I am trying to get interpret the PID Log files that show up in the Track recorder folders – the information is great. What I would like to interpret is the time value – it is a huge number (e.g. 1605826471697) and varies by an average value of around 100.Does anyone know how that Time value relates to real time?

moreause
Member
Posts: 637
Post Re: Track Recorder PID Log
on: November 24, 2020 (GMT)

in my case i’m seeing to normal time

but could be a case of excel cell format issue
excel time is started somewhere in january 1900 and increment

if you use a number format you see and big number if you change it to date or time it ok

ps in my case they show as they should

GPS Time Device Time
Sat Oct 05 19:09:23 HAE 2013 05-oct.-2013 21:13:10.729

just for fun try to export the file just to see if there is some change

Tux
Member
Posts: 12
Post Re: Track Recorder PID Log
on: November 25, 2020 (GMT)

It’s undoubtedly the time in milliseconds since the Unix epoch (01 Jan 1970 00:00:00 UTC). Decoded, your example would be “19 Nov 2020 22:54:31 UTC”. Convert to your preferred time zone, of course. :)

gyorston
Member
Posts: 15
Post Re: Track Recorder PID Log
on: November 25, 2020 (GMT)

Thanks for the feedback – will give alternate formatting a try

gyorston
Member
Posts: 15
Post Re: Track Recorder PID Log
on: November 25, 2020 (GMT)

Hey Tux, what was your formula to decode?

gyorston
Member
Posts: 15
Post Re: Track Recorder PID Log
on: November 25, 2020 (GMT)

I worked it out – thanks for the clue. Convert using a formula like this : =A2/1000/86400+25569 where A2 is the Unix Epoch date, 86400 represents seconds in a day, 1000 sorts out the milliseconds and 25569 adds the start date (01/01/1970). Then all you need to do is adjust for your timezone

Tux
Member
Posts: 12
Post Re: Track Recorder PID Log
on: November 25, 2020 (GMT)

Glad to hear you worked it out, but I don’t understand how your formula works. For example, 25569 days is roughly 70 years, not 50 (2020-1970). But who am I to question it if it solves your problem? :)

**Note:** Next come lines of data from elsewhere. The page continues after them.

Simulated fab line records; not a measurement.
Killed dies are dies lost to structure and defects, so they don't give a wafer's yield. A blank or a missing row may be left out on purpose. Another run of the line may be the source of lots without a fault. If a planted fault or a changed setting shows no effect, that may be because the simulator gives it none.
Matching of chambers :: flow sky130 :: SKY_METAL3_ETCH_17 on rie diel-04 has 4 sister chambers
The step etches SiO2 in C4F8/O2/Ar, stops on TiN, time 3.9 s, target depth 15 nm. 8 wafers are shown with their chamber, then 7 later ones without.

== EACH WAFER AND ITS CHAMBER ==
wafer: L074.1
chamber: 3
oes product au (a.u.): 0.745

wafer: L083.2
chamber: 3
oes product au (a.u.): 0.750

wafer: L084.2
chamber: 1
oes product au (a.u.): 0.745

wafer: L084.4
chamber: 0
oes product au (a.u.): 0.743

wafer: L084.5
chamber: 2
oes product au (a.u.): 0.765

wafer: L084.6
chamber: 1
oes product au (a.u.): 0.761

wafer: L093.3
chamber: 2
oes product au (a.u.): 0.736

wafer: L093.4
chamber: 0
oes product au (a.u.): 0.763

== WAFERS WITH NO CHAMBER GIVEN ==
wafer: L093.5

I will say that any formula for converting ‘seconds since Unix epoch’ to today’s date/time which doesn’t account for leap years will not be robust enough to use in the general case.

How are you doing the computation (spreadsheet, program [what language])? The time in seconds (not milliseconds) since the Unix epoch is a very common thing in the computing world and there should be a function to do the calculation for you — in both directions, in fact. No sense re-inventing the wheel! :)

As to how I did the conversion, it’s a trivial 1-line command in Linux:

> TZ='UTC' date -d @1605826471
Thu Nov 19 22:54:31 UTC 2020

If I wanted it in my local timezone, I’d just leave off the leading “TZ=’UTC'” part.

But of course, when doing it programmatically, I use the various ‘time’ library’s functions.